AMERICAN MULTI-CINEMA, INC. et al. v. WALKER.
Acting as next friend and natural guardian of Darius Walker, Laverne Walker sued American Multi-Cinema, Inc. and AMC Colonial Theaters, Inc. (collectively “AMC”) and Kevin Kellas for, among other things, assault, battery, intentional infliction of emotional distress, false arrest, false imprisonment, and malicious prosecution. A jury subsequently found AMC and Kevin Kellas liable to Walker. AMC appeals, asserting numerous errors by the trial court. Although we find the evidence sufficient to support the jury's verdict, errors in the jury charge require reversal, and we remand for a new trial.

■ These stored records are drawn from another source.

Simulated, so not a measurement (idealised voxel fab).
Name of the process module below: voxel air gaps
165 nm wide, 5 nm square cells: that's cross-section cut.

1. AMC first argues that the trial court erred in denying its motion for directed verdict and judgment notwithstanding the verdict (j.n.o.v.). On appeal from a trial court's rulings on motions for directed verdict and j.n.o.v.,
we review and resolve the evidence and any doubts or ambiguities in favor of the verdict; directed verdicts and judgments n.o.v. are not proper unless there is no conflict in the evidence as to any material issue and the evidence introduced, with all reasonable deductions therefrom, demands a certain verdict.1
Viewed in this manner, the evidence shows that on March 5, 1999, 13-year-old Darius Walker went to AMC to see a movie. After the movie, he waited outside for his mother to give him a ride home. Kevin Kellas, a white, off-duty Gwinnett County deputy sheriff who was working as a security guard for AMC that night, approached a group of teenagers outside the ticket booth. The group included Darius, an African-American. Kellas told the group that AMC policy allowed them to stay on the property for 20 minutes before a movie and 20 minutes after, and that they either needed to buy a ticket and go to a movie or go home.
Kellas later approached Darius, who was then standing by himself, and asked to see his ticket stub. Kellas checked ticket stubs to enforce AMC's policy against loitering. Darius was the only African-American in the area.
Darius testified that as he reached into his pocket to retrieve his ticket stub, he turned to see where his friends were. At that point, Kellas grabbed him, put him in a headlock, “flip[ped]” him to the ground, and handcuffed him. Kellas, on the other hand, testified that Darius ignored his request to see the ticket stub and then walked away. According to Kellas, after Darius ignored Kellas' repeated requests to stop and physically resisted Kellas' attempts to stop him, Kellas took Darius' arm and used a “modified arm-bar” to force Darius to the ground. He then handcuffed Darius and took him to the theater office. Laverne and Jimmy Walker, Darius' parents, subsequently arrived at the theater.
Kellas arrested Darius for criminal trespass, obstruction, and giving a false name. These charges were later dismissed. Kellas also arrested Jimmy Walker, alleging that Jimmy falsely told Kellas that he was a police officer for the City of Atlanta. Jimmy apparently entered a plea of nolo contendere to that charge.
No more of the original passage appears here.